21/09/2025
More than 3,200 killed, 35,000 tortured, 70,000 imprisoned, and 737 disappeared—these are the human costs of Martial Law declared by Ferdinand Marcos on September 21, 1972.
What Marcos justified as a shield against communists and rebels was, in truth, a weapon for consolidating power.
The Philippines was thrust into a 14-year dictatorship where Congress was dissolved, media outlets silenced, opposition leaders arrested, and citizens lived under the shadow of fear.
Amnesty International describes the era as a systematic assault on human rights—electric shocks, waterboarding, psychological torment, and extrajudicial executions became instruments of control.
However, the violence was only one aspect of the dictatorship. Parallel to the brutality ran rampant corruption. The Marcos family and their cronies siphoned billions through rigged contracts, monopolies, and plunder disguised as development.
The infamous Coconut Levy Fund, stolen from poor farmers, was funneled into private corporations. While ordinary Filipinos endured poverty, the ruling elite enriched themselves, leaving the nation burdened with debt that future generations would carry.

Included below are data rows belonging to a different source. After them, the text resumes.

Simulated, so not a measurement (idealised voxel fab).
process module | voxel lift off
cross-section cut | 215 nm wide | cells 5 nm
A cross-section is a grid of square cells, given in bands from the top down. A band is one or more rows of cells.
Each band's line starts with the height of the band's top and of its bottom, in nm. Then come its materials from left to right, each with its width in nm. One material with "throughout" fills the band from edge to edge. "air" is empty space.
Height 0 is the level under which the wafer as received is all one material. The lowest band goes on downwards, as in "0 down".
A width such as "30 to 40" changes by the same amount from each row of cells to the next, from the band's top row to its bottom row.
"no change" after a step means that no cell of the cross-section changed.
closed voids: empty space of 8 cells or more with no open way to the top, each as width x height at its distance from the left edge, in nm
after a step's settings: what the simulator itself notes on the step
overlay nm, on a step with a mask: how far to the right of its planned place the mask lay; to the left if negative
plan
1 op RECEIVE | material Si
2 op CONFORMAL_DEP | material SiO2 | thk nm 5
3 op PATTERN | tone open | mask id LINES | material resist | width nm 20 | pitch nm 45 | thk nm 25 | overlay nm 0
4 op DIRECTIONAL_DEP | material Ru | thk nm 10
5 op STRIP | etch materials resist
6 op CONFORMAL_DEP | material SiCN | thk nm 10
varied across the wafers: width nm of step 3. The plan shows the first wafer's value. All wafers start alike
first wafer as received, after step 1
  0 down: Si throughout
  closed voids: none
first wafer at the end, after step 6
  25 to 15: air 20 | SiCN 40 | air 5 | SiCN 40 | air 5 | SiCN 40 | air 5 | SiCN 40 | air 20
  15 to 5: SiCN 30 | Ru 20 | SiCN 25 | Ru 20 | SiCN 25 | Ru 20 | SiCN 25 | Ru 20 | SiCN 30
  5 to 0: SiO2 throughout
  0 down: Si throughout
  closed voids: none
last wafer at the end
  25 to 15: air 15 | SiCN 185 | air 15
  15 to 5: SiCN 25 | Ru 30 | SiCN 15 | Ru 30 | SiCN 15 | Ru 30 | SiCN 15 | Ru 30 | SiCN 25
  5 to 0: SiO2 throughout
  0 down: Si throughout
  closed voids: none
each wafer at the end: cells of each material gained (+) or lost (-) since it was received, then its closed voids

Yet, five decades later, the ghosts of Martial Law are not confined to the past. They haunt the Philippines today in forms that are all too familiar: unchecked corruption, weaponized disinformation, and the slow erosion of accountability.
Billions in government funds continue to vanish into opaque contracts and “confidential” allocations. Political dynasties, some of them direct beneficiaries of the Marcos dictatorship, still sit in the highest offices of the land. Historical revisionism flourishes on social media, where Martial Law is whitewashed as a “golden age,” and the cries of the tortured and disappeared are drowned out by algorithm-fed lies.
The failure to secure full justice after 1986 created fertile ground for this return. Amnesty International stresses that justice remains elusive, with only a fraction of Martial Law victims having been compensated, while those most responsible for state-sanctioned crimes evade real accountability.
Without truth-telling mechanisms and comprehensive reparations, the abuses of yesterday blend dangerously into the governance of today.
The lesson of Martial Law is not just one of the past; it is a warning to the present. When corruption is tolerated, when institutions bow to personalities instead of principles, when leaders prioritize power over people, authoritarianism is never far behind. The silence of those who look away allows impunity to thrive, just as it did under Marcos.
Today’s Philippines faces the same crossroads it did 53 years ago: will it allow corruption and abuse to define governance, or will it demand accountability, transparency, and respect for human rights?
To forget Martial Law is to invite its return, not in the same form, perhaps, but in the same spirit of impunity and greed.
The survivors of that brutal era still cry for truth. Their voices remind us that democracy is not self-sustaining; it must be defended, every generation, against those who would steal it for their own gain.